From mboxrd@z Thu Jan  1 00:00:00 1970
From: Mark Lord <mlord@pobox.com>
Subject: libata total system lockup fix
Date: Mon, 25 Jul 2005 09:47:28 -0400
Message-ID: <42E4ED70.1050501@pobox.com>
Mime-Version: 1.0
Content-Type: multipart/mixed;
 boundary="------------030104010000040700050006"
Return-path: <linux-ide-owner@vger.kernel.org>
Received: from cpu1185.adsl.bellglobal.com ([207.236.110.166]:57872 "EHLO
	mail.rtr.ca") by vger.kernel.org with ESMTP id S261214AbVGYNr0
	(ORCPT <rfc822;linux-ide@vger.kernel.org>);
	Mon, 25 Jul 2005 09:47:26 -0400
Sender: linux-ide-owner@vger.kernel.org
List-Id: linux-ide@vger.kernel.org
To: Jeff Garzik <jgarzik@pobox.com>
Cc: IDE/ATA development list <linux-ide@vger.kernel.org>

This is a multi-part message in MIME format.
--------------030104010000040700050006
Content-Type: text/plain; charset=us-ascii; format=flowed
Content-Transfer-Encoding: 7bit

Jeff,

We corresponded about this bugfix ages ago,
but I find I'm still patching it into each new
kernel.org kernel to keep my system from locking
up hard in the libata error handling path.

(error handling is triggered by the KDE/Gnome desktop
polling the empty ATAPI drive every second or two,
gets an error when no disc inserted, thereby triggering
SCSI/libata error paths, which lock system hard once
in a few thousand tries -- about once every two hours).

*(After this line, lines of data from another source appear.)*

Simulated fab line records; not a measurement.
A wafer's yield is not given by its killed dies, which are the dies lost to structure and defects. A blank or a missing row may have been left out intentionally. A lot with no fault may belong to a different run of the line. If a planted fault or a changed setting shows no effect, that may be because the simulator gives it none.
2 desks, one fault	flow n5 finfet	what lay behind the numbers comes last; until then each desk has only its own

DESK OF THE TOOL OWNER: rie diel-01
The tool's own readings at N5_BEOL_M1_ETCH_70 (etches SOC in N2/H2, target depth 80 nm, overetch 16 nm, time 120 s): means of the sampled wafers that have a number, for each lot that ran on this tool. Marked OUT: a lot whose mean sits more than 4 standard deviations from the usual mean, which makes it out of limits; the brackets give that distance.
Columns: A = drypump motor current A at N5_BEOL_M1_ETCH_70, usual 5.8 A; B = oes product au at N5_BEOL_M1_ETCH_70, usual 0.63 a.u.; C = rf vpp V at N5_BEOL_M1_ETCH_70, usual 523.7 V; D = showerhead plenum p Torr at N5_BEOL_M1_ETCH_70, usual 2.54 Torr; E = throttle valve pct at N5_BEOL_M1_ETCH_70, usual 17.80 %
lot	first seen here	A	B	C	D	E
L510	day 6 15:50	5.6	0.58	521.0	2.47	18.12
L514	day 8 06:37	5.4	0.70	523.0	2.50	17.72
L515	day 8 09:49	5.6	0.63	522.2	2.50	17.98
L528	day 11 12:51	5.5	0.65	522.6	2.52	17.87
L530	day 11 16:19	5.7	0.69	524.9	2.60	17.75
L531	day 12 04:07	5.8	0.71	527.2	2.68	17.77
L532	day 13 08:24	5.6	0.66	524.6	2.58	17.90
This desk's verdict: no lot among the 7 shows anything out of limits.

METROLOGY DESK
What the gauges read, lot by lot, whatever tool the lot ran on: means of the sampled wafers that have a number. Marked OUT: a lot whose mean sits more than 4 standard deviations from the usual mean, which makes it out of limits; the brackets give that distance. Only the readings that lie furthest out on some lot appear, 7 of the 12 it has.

This patch originally came to me from you, and I've now
forgotten where you got it from.  But it does fix the
problem here.  I have also circulated this patch among
many other users of "ata_piix" on modern laptops,
and it seems to cure random lockups for them as well.

This configuration (2.6 kernel, ata_piix driving hard disk
and DVD-RW drive in a Centrino laptop) is now very very
commonplace, and the lockups are driving users crazy.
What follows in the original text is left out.